UNITED STATES DISTRICT COURT NORTHERN DISTRICT OF CALIFORNIA

SAN JOSE DIVISION FINANCIAL FUSION, INC., ) ) ) ) ) ) ) ) ) ) ) ) Case No.: C- 06-2451 PVT

Plaintiff, ORDER GRANTING MOTION FOR LEAVE TO FILE SECOND AMENDED COMPLAINT AND GRANTING MOTION TO RELATE CASE v.

ABLAISE LTD. and GENERAL INVENTIONS INSTITUTE A, INC.,

Defendants.

__________________________________

On December 12, 2006, the parties appeared before Magistrate Judge Patricia V. Trumbull for hearing on FFI’s Motion for Leave to File a Second Amended Complaint. Based on the briefs and arguments presented,

IT IS HEREBY ORDERED that FFI’s Motion is Granted.

I. FACTUAL BACKGROUND

Plaintiff Financial Fusion Inc. (“FFI”) filed this action seeking declaratory judgment of non-infringement and invalidity of U.S. Patent No. 6,961,737 (the ‘737 patent). The ‘737 is a continuation of U.S. Patent No. 6,295,530 (“the ‘530 patent”). The ‘737 issued in November of 2005. Defendants Ablaise Ltd (“Ablaise”) and General Inventions Institute A, Inc. (“GIIIA”, collectively “Ablaise”) co-own the ‘737 patent. FFI provides website development and hosting services.

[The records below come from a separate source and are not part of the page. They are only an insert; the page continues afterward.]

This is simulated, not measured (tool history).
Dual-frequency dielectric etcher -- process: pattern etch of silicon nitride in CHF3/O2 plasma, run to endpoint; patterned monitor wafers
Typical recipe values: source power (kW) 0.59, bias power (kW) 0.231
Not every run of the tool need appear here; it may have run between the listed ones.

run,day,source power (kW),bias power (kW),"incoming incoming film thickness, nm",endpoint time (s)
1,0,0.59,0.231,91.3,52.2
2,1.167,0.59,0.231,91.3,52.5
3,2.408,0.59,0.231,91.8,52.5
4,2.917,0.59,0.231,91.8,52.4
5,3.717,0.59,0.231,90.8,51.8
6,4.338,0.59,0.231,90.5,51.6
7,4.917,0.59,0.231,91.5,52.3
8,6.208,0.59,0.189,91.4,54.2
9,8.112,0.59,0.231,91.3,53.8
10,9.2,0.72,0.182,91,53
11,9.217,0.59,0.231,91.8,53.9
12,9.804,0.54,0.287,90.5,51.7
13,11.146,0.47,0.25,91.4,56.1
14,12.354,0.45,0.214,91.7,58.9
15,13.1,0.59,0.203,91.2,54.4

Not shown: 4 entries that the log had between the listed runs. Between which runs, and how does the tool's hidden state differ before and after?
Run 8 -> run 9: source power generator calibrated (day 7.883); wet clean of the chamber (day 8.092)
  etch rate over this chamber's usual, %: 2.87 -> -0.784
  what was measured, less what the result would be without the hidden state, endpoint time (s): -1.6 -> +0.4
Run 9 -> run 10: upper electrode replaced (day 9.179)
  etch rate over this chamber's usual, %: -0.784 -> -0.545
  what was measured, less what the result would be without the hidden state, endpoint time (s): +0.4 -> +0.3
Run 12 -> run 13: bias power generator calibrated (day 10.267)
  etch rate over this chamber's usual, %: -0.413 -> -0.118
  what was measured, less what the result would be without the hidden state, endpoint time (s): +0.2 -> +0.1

Ablaise threatened to sue two of FFI’s customers, Bank of America and First Horizon. The notice letters sent by Ablaise allege that the Bank of America and First Horizon websites practice the invention of the ‘737 patent. (Amended Complaint (“AC”), ¶ 6.) FFI alleges that it developed, at least in part, the implicated websites. (Complaint, ¶ 23.) [2] FFI has provided, and continues to provide, website development and hosting services to customer Bank of America Technology and Operations, Inc. (“BATO”) under an agreement that includes an indemnification provision allowing FFI to defend and settle claims of infringement involving software developed under the agreement. (AC, ¶5. ) On August, 28, 2006, after this lawsuit was filed, Ablaise filed a patent infringement suit against Bank of America in the United States District Court for the District of Delaware (the “Delaware Action”).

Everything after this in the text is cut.